That’s an exceedingly neat-looking graph. Unfortunately, its counterpart for the horizontal velocity component wasn't quite as cooperative:
This graph looks much like we'd expect it to for RHP vs. RHB but a bit funky for RHP vs. LHB. Even the RHP vs. RHB graph doesn’t quite attain the symmetry of the vertical component graph. Mike and I are still attempting to decipher why this might be, but I think it has to do with pitch velocity. In Robert Adair’s book, The Physics of Baseball, he presents a theory that purports to explain what makes pitches effective. Essentially, the idea is that the pitcher wants to compound the batter's errors instead of canceling them out.
For example, the batter is likely to be late on a fastball. Consequently, the pitcher would be wise to throw his heater inside in order to jam the batter and prevent him from getting around on the pitch. Likewise, it is better to throw a breaking ball away, because the batter will tend to be early and pull off on the slower pitch. If a pitcher throws his fastball away and his breaking ball inside, then these effects tend to cancel out. A batter who is late on an outside fastball will be in a good position to go the other way with it, while a batter who is early on an inside breaking ball will be in a good position to pull it. It’s no wonder that hanging sliders tend to get killed.
This confounding factor may be making the horizontal component graph less smooth. We need a way to separate pitches that the batter is likely to be late on from those that he is likely to be early on, and I haven’t figured out a slick way to do that yet. Batter expectation is a big factor; it’s not as simple as cutting the population of all pitches in half. Jamie Moyer was known to jam batters with his low-80s fastball when they were expecting a changeup, so we'd have to divvy up his pitches differently than we would for a hard thrower like Verlander. These curves could look lumpy because they depict two distinct sets of data overlaid on top each other, and I’m open to suggestions for how best to break them out.
Mike also generated a list of pitchers who had the least and most vertical movement on their fastballs from 2008-2010:
Keep in mind that these numbers do not simply represent the break on the pitch—location plays a role as well. Throwing fastballs high in the strike zone makes them play up, or "hop." Throwing sinkers low makes them "heavier" and harder to elevate. Looking at standard PITCHf/x break values for fastballs and sinkers makes it difficult to distinguish pitchers who primarily ply their trade with one from those who rely upon the other, but this method clearly differentiates between the two breeds.

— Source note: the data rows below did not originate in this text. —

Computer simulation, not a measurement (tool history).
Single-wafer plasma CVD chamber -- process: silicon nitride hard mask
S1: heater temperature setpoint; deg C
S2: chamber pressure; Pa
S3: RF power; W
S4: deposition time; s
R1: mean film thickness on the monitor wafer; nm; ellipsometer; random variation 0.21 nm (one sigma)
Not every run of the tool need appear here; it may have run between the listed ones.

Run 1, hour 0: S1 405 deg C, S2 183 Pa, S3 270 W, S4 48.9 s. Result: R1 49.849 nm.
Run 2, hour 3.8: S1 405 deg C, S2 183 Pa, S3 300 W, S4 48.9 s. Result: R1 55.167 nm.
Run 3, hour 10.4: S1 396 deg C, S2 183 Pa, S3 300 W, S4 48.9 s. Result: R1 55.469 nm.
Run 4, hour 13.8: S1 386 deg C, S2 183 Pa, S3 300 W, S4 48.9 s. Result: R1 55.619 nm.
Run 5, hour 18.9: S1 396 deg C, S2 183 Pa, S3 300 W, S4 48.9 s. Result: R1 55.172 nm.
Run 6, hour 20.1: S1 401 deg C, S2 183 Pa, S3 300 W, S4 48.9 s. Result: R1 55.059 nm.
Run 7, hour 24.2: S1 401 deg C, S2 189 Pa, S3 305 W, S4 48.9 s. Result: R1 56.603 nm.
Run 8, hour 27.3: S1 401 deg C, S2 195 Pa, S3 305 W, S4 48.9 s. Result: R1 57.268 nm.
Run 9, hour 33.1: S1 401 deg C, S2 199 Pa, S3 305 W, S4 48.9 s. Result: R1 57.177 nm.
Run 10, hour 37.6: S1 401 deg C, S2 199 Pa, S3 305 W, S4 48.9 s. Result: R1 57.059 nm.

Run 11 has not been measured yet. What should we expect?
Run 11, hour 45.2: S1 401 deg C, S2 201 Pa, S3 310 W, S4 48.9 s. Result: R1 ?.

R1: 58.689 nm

So what ramifications does our new frame of reference for looking at pitches have? A lot, actually. We can now understand why “hanging” pitches seem to hang: they are literally moving downward more slowly than a pitch thrown low, which makes them easier to hit. If they are descending at a nice -7 degree slope, they are likely to get clobbered.
We can also see the effect of pitching from different sides of the rubber. If you want to play up your breaking stuff, then move to the arm side. If you want to enhance your faster stuff, then move to the glove side. Would it make sense for a pitcher to shift his position on the rubber based on the batter and the upcoming pitch? Probably not. For one thing, he'd be tipping off his strategy. More importantly, doing so would probably hamper his control; it's hard enough to hit the target from a stationary base. That said, a slider-throwing LOOGY (left-handed relief specialist) might want to stand at the left edge of the pitching rubber to get the most out of his primary weapon.
Here’s an amazing graph that Mike made using our batter reference point analysis by bucketing all Tim Lincecum pitches captured by PITCHf/x over the last four seasons by their vertical component velocities. The y-axis is the frequency of each bucketed group.
Let’s call that vertical dotted line the “meatball” line. It corresponds to the dreaded -7 degree descent angle, so the closer a pitch was to that line, the easier it was to hit. We can see that Lincecum’s 2008 and 2009 seasons were almost identical and represented a marked improvement over his 2007 rookie campaign, since the largest groupings of pitches in 2008 and 2009 were farther away from the “meatball” line than the 2007 hump. By 2010, Lincecum looked like a completely different pitcher: the fastball bump on the right side had disappeared, and he started throwing more sinking pitches. He still threw a lower proportion of “meatball” pitches than he had in 2007 (which is good), but more than he had during 2008 and 2009. I’d say that this graph suggests that Lincecum has lost some ability; he certainly wasn’t pumping the high heat like he used to in 2010. As cool as this Lincecum graph is, we’re just scratching the surface here. Making the batter the reference point opens up an entirely new avenue of analysis using PITCHf/x data.
So in the final analysis, is a fastball a straight pitch? From the batter’s frame of reference, absolutely. Even though it has plenty of break according to standard PITCHf/x measurements, that break works to counteract both the natural offset of the release point and the downward effect of gravity. A slider does neither and appears pretty nasty as a result. In order to accurately evaluate a pitch, we have to look at it the way a batter does.
This piece expands upon a Powerpoint presentation I delivered with Mike Fast at the 2010 PITCHf/x conference. Many thanks to Mike, whose input and assistance with the data made this analysis possible.